CVE-2024-37060: Pickle Load on Recipe Run Leading to Code Execution
MLflow
An attacker can create an MLProject Recipe containing a malicious pickle file and a Python file that calls BaseCard.load on it and share it with a victim. When the victim runs mlflow run against the Recipe directory, the pickle file will be deserialized on their system, running any arbitrary code it contains.
CVE-2024-37059: Cloudpickle Load on PyTorch Model Load Leading to Code Execution
MLflow
An attacker can inject a malicious pickle object into a Pytorch model file and log it to the MLflow tracking server via the API using the model.pytorch.log_model function. When a victim user calls the mlflow.pytorch.load_model function on the model, the pickle object is deserialized on their system, running any arbitrary code it contains.
CVE-2024-37058: Cloudpickle Load on Langchain Model Load Leading to Code Execution
MLflow
An attacker can inject a malicious pickle object during the process of creating a Langhchain model and log the model to the MLflow tracking server via the API using the model.langchain.log_model function. When a victim user calls the mlflow.langchain.load_model function on the model, the pickle object is deserialized on their system, running any arbitrary code it contains.
CVE-2024-37057: Cloudpickle Load on TensorFlow Keras Model Leading to Code Execution
MLflow
An attacker can inject a malicious pickle object into a Tensorflow model file and log it to the MLflow tracking server via the API using the model.tensorflow.log_model function. When a victim user calls the mlflow.tensorflow.load_model function on the model, the pickle object is deserialized on their system, running any arbitrary code it contains.
CVE-2024-37056: Cloudpickle Load on LightGBM SciKit Learn Model Leading to Code Execution
MLflow
An attacker can inject a malicious pickle object into a LightGBM scikit-learn model file and log it to the MLflow tracking server via the API using the model.lightgbm.log_model function. When a victim user calls the mlflow.lightgbm.load_model function on the model, the pickle object is deserialized on their system, running any arbitrary code it contains.
CVE-2024-37055: Pickle Load on Pmdarima Model Load Leading to Code Execution
MLflow
An attacker can inject a malicious pickle object into a pmdarima model file and log it to the MLflow tracking server via the API using the model.pmdarima.log_model function. When a victim user calls the mlflow.pmdarima.load_model function on the model, the pickle object is deserialized on their system, running any arbitrary code it contains.

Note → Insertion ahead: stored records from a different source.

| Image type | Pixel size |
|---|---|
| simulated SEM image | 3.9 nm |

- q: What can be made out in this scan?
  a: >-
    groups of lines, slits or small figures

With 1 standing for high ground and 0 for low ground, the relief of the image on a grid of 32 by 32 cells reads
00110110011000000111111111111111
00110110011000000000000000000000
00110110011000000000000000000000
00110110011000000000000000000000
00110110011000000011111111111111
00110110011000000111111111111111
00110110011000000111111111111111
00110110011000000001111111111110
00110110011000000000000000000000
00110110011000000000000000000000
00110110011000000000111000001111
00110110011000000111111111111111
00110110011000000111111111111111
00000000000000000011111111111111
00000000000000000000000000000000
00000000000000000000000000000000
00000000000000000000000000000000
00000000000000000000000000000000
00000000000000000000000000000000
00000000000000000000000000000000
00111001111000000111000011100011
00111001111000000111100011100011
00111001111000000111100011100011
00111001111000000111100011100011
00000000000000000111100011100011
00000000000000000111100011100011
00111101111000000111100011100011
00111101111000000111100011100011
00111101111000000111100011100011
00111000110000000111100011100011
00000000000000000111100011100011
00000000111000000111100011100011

CVE-2024-37054: Cloudpickle Load on PyFunc Model Load Leading to Code Execution
MLflow
An attacker can inject a malicious pickle object into a model file and log it to the MLflow tracking server via the API using the model.pyfunc.log_model function. When a victim user calls the mlflow.pyfunc.load_model function on the model, the pickle object is deserialized on their system, running any arbitrary code it contains.
CVE-2024-37053: Pickle Load on Sklearn Model Load Leading to Code Execution
MLflow
An attacker can inject a malicious pickle object into a scikit-learn model file and log it to the MLflow tracking server via the API. When a victim user calls the mlflow.sklearn.load_model function on the model, the pickle file is deserialized on their system, running any arbitrary code it contains.
CVE-2024-37052: Cloudpickle Load on Sklearn Model Load Leading to Code Execution
MLflow
An attacker can inject a malicious pickle object into a scikit-learn model file and log it to the MLflow tracking server via the API. When a victim user calls the mlflow.sklearn.load_model function on the model, the pickle file is deserialized on their system, running any arbitrary code it contains.
April 2024
CVE-2024-34073: Command Injection in CaptureDependency Function
AWS Sagemaker
A command injection vulnerability exists inside the capture_dependencies function of the AWS Sagemakers util file. If a user used the util function when creating their code, an attacker can leverage the vulnerability to run arbitrary commands on a system running the code by injecting a system command into the string passed to the function.
CVE-2024-34072: Numpy defaults to allowing Pickle to be run when content type is NPY or NPZ
AWS Sagemaker
An attacker can inject a malicious pickle object into a numpy file and share it with a victim user. When the victim uses the NumpyDeserializer.deserialize function of the base_deserializers python file to load it, the allow_pickle optional argument can be set to ‘false’ and passed to np.load, leading to the safe loading of the file. However, by default the optional parameter was set to true, so if this is not specifically changed by the victim, this will result in the loading and execution of the malicious pickle object.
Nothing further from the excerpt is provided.